Gavin Williamson has snubbed demands from the education select committee to provide details of key meetings his department held with Ofqual in the run-up to the exams debacle, despite promising transparency.
The education secretary had been ordered by committee chair Robert Halfon to provide the information by Monday, after missing an earlier deadline.
It is completely unacceptable and adds insult to injury over this summer’s grading fiasco
But Williamson has not provided the correspondence and minutes of meetings his department’s officials had with the exams regulator, despite telling the committee in September he was “very open” to sharing the information.
Geoff Barton, general secretary of the Association of School and College Leaders, said the refusal “beggars belief… It is completely unacceptable and adds insult to injury over this summer’s grading fiasco.
“Students, parents, schools and colleges all deserve full transparency by the government over what discussions and decisions took place in order to understand exactly what went wrong.”
During a committee meeting on September 16, Halfon asked for the department to publish “the minutes of all relevant meetings, submissions and emails between the DfE and Ofqual since March 26”.
The committee is investigating what went wrong after the government was forced into a spectacular U-turn over the controversial algorithm grades, instead issuing pupils their teacher grades.
During the hearing, Williamson acknowledged some of the advice would have been given in confidence and should remain secret.
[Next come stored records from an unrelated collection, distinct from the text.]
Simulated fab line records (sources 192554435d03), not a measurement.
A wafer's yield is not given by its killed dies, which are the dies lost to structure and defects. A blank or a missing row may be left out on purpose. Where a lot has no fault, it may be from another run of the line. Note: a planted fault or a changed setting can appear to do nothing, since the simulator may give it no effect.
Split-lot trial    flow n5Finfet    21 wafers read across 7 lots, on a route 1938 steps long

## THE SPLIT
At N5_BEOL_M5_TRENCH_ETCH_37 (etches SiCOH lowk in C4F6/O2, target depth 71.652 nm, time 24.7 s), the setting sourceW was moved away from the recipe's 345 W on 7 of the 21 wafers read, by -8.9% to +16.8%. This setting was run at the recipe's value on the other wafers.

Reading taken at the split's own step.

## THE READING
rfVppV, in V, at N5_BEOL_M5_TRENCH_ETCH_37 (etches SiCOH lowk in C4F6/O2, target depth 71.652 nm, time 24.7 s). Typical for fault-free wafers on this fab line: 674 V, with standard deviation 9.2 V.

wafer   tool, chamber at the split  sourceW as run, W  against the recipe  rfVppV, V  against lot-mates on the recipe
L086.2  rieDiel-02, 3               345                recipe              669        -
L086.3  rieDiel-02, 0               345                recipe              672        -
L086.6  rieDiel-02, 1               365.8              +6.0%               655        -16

But he claimed he was “very open” to working with the committee to do the “absolute maximum to ensure that as much information as the committee requires is made available to you”.
Williamson also told the House of Commons in September he will “commit now” to working with the committee to “provide the information that they request wherever it is possible”.
On the same day, schools minister Nick Gibb told MPs: “There are lessons to learn, and we want to be transparent.”
Despite this, Halfon wrote to Williamson on November 10 as the information had not materialised.
He said for the committee to “understand fully what happened here, and to effectively discharge our scrutiny role, we are dependent on accessing the relevant official papers and minutes of meetings relating to this episode”.
Halfon requested the information be sent by Monday (23rd) at the latest. But this request has not been met.
A spokesperson for the committee told Schools Week: “It remains important for the committee to be able to understand the basis for the decisions taken on exams earlier in the year.
“As such, discussions and correspondence between the committee and Department for Education on obtaining the information we requested remain ongoing.”
Shadow education secretary Kate Green told Schools Week that Williamson’s behaviour is “completely unacceptable and an insult to students, their families and teachers. The chaos his Department caused around last summer’s exam results inflicted enormous stress on pupils, parents and teachers who have a right to know why decisions were taken.
“The Government has claimed to want ‘transparency’ and it is shameful that ministers are actively working to prevent this. It’s time they step up and take responsibility for their failings.”
The DfE did not respond to a request for comment.